You might recall that last week, we heard the LORD instruct Moses to inform the Hebrews that they “should be holy, for I the LORD your God am holy.” You might also remember that I read that commandment from God in a pretty hard-line sort of way. We ought take these words from God seriously, and strive for holiness, while understanding that it is simply impossible to do it on our own. I doubt that the guys-drinking-scotch-in-a-smoke-filled-room who settled on the Revised Common Lectionary had it in mind, but this Track Two Old Testament lesson for Proper 25, Year A prepares us nicely for the Gospel lesson on the transferred Feast of All Saints’.
This Sunday, we return to the Sermon on the Mount and lesson we heard way back in Epiphany. Jesus, seeing that a crowd is beginning to gather around him and his message, hits the pause button and invites his closest companions to come up the mountainside for a crash course in the basics of the Kingdom of Heaven. The lesson appointed for All Saints’ (BCP and RCL) is the opening salvo in that message of hope, grace, and love, and it is, quite simply, as mind-blowingly impossible as last week’s mountaintop conversation between God and Moses.

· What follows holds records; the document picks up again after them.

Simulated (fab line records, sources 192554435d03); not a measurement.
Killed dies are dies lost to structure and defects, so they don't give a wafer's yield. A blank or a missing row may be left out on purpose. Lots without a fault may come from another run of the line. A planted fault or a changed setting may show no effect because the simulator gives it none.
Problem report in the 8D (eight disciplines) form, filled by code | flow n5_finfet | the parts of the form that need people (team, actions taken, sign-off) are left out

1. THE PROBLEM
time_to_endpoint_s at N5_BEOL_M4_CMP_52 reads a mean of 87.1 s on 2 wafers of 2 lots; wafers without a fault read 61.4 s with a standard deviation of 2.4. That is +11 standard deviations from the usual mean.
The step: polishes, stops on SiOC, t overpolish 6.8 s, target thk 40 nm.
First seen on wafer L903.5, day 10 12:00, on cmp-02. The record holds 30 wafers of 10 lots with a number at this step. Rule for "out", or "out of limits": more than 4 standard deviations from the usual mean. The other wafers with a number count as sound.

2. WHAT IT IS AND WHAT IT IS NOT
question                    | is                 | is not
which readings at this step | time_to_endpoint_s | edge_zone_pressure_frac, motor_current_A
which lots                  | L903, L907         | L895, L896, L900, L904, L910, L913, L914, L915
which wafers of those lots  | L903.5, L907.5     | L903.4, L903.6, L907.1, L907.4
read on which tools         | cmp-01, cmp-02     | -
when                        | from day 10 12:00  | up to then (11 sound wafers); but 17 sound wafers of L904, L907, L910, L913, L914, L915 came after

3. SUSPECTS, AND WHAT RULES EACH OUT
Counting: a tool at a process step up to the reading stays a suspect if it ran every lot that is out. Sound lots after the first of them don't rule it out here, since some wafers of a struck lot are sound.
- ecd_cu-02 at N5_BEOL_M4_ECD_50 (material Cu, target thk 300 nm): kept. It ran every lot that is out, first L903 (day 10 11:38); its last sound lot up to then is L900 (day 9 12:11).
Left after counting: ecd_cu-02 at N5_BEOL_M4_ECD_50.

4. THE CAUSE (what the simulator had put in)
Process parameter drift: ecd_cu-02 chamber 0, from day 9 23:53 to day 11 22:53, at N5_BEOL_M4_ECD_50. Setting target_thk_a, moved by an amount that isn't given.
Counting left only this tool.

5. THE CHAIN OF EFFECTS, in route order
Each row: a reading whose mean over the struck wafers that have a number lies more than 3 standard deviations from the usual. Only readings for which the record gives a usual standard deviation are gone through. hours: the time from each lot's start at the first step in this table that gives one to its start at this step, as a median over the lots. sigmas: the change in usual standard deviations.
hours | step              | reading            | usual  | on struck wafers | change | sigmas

This week, instead of focusing on holiness, the message of God is pointed toward blessedness. Sometimes translated as “happy,” this ideal that Jesus sets forth in the Beatitudes is a helpful one as we consider what it means to be included in the list of the saints of God. We who are called to be holy, with God’s help, are, also by the grace of God, able to find happiness and contentment, to receive blessedness, when we find ourselves poor in spirit, mourning, meek, and hungering for righteousness. That is, when we are most aware that the world is not as God intended it to be, we are also the most blessed, able to see the world through the eyes of God. Equally so, when we are merciful, pure in heart, working for peace, and even suffering persecution for righteousness’ sake, we find ourselves blessed. In our work to fulfill the baptismal covenant (All Saints’ is a proper Baptismal feast, after all), we find the purpose for which we were created.
As with holiness, blessedness is not something we can accomplish on our own, which might be the first and only real lesson we need to learn about sainthood. It is all grace, which, come to think of it, would work quite well for those who are remembering the 500th anniversary of the Wittenberg Door as well.